Amazon EC2 outage shows risks of cloud

Amazon’s EC2 cloud went dark last week–knocking sites like Foursquare, Reddit, and Quora offline, and affecting hundreds of Amazon cloud customers. The outage is a black eye for the young cloud services industry and gives businesses a reason to think twice about trusting servers or data storage in the cloud.

The sales pitch for the cloud is like a travel brochure, or a military recruiting speech. They tell you all of the features and benefits–cost-effective, scalable, resilient–but fail to mention the down sides like the fact that if the cloud data center is offline, so is your business.

So, does that mean that the cloud is just too risky, and that you should avoid using cloud servers or storage? No. Not at all. There are still benefits to using cloud-based servers and storage, but the cloud has to be treated like any other technology your company relies on.

Box.net CEO Aaron Levie commented, “At Box, we run our site from multiple data centers, so in the event of an outage we’re still able to successfully serve the application and data to our customers without interruption.”

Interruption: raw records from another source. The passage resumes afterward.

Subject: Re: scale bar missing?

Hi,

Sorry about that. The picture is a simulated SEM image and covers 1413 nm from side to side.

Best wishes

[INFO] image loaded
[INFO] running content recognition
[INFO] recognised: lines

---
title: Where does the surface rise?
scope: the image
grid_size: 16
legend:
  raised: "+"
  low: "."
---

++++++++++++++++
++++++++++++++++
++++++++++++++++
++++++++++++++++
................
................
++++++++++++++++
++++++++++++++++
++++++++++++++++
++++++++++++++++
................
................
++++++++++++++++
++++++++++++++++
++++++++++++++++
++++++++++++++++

Obviously, Amazon has to determine the root cause and has some explaining to do to the affected customers. But, rather than simply embracing the cloud and entrusting your business-critical processing and data to it, you need to have a plan in place for situations like the Amazon outage. Don’t use cloud services unless you can adequately answer the question “what happens to my business if the cloud service in unavailable?”

SmugMug managed to avoid being affected by the Amazon outage, and CEO Dan MacAskill explains in a blog post, “Any of our instances, or any group of instances in an AZ (Availability Zone), can be “shot in the head” and our system will recover (with some caveats – but they’re known, understood, and tested).”

 

While Amazon’s AZs do offer some level of redundancy for your cloud services, the Amazon outage proved that it is possible for multiple AZs to be impacted at once, making that solution inadequate in some situations. An alternative approach would be to contract cloud services from multiple vendors and implement your own redundancy to protect your business from any one cloud service outage.

Levie summed up, though, with a reminder for those who might be gun-shy about the cloud as a result of the Amazon outage. “It’s also important to keep in mind that the overall uptime of cloud services greatly outperforms on-premise infrastructure in the case of vendors like Google, Salesforce and Box, freeing up IT departments to focus on strategic initiatives rather than maintenance.”

So, the cloud is imperfect, but if you plan for failure and treat the cloud as you would any other server or data storage on your network, there is no reason your business can’t safely enjoy the benefits the cloud has to offer.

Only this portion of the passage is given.